Judge McAfee decided last month that Willis is permitted to stay on a controversial Trump election interference case after Trump co-defendant Michael Roman claimed Willis’ affair with special prosecutor Nathan Wade was a clear conflict of interest, which financially benefited Willis.

“It’s hard out here always having to prove yourself two and three times,” Willis said on Friday, at the South Fulton Women of the Shield Awards. “Recently they tell me they don’t like me to talk about race. Well, I’m gonna talk about it anyway. Truth is, there is [sic] some challenges to being black.”

Though Willis was allowed to stay on the Trump case if Wade resigned, which he did, McAfee scolded Willis for acting with a “tremendous lapse in judgment,” suggested she lied on the stand, and said he did find an appearance of “impropriety.”

The judge also rebuked Willis for the public racially-charged speech she gave in January, which seemed to target those who brought the apparent conflict of interest to light. 

“They only attacked one,” Willis said at the church. “First thing they say, ‘Oh, she’s gonna play the race card now.’ But no God, isn’t it them that’s playing the race card when they only question one. Isn’t it them playing the race card when they constantly think I need someone from some other jurisdiction in some other state to tell me how to do a job I’ve been doing almost 30 years.” 

McAfee wrote that the speech was “legally improper.”
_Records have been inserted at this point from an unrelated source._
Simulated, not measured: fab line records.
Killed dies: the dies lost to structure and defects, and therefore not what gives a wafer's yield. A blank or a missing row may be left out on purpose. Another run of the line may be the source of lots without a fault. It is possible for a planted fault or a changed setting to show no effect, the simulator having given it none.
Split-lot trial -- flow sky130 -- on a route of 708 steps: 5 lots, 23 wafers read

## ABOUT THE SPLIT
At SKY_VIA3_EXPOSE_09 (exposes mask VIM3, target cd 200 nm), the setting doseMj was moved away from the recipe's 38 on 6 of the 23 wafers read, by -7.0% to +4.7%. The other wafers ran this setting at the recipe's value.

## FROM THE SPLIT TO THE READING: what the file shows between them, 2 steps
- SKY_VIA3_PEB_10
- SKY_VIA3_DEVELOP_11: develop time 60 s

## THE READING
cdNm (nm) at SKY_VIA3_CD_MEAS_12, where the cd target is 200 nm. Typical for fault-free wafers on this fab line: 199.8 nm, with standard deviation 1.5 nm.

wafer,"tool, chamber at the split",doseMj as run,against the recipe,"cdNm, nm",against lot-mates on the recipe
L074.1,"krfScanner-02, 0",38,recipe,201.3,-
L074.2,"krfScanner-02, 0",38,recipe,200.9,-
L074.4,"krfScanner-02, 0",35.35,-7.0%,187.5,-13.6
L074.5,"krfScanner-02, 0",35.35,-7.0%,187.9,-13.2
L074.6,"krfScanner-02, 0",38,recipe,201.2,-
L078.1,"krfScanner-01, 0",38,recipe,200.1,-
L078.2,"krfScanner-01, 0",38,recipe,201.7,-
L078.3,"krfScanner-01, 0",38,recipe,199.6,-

“In these public and televised comments, the District Attorney complained that a Fulton County Commissioner ‘and so many others’ questioned her decision to hire SADA Wade,” he wrote. “When referring to her detractors throughout the speech, she frequently utilized the plural ‘they.’ The State argues the speech was not aimed at any of the Defendants in this case. Maybe so. But maybe not. Therein lies the danger of public comment by a prosecuting attorney.”

“More at issue, instead of attributing the criticism to a criminal accused’s general aversion to being convicted and facing a prison sentence, the District Attorney ascribed the effort as motivated by ‘playing the race card,'” McAfee continued. “She went on to frequently refer to SADA Wade as the ‘black man’ while her other unchallenged SADAs were labeled ‘one white woman’ and ‘one white man.’ The effect of this speech was to cast racial aspersions at an indicted Defendant’s decision to file this pretrial motion.”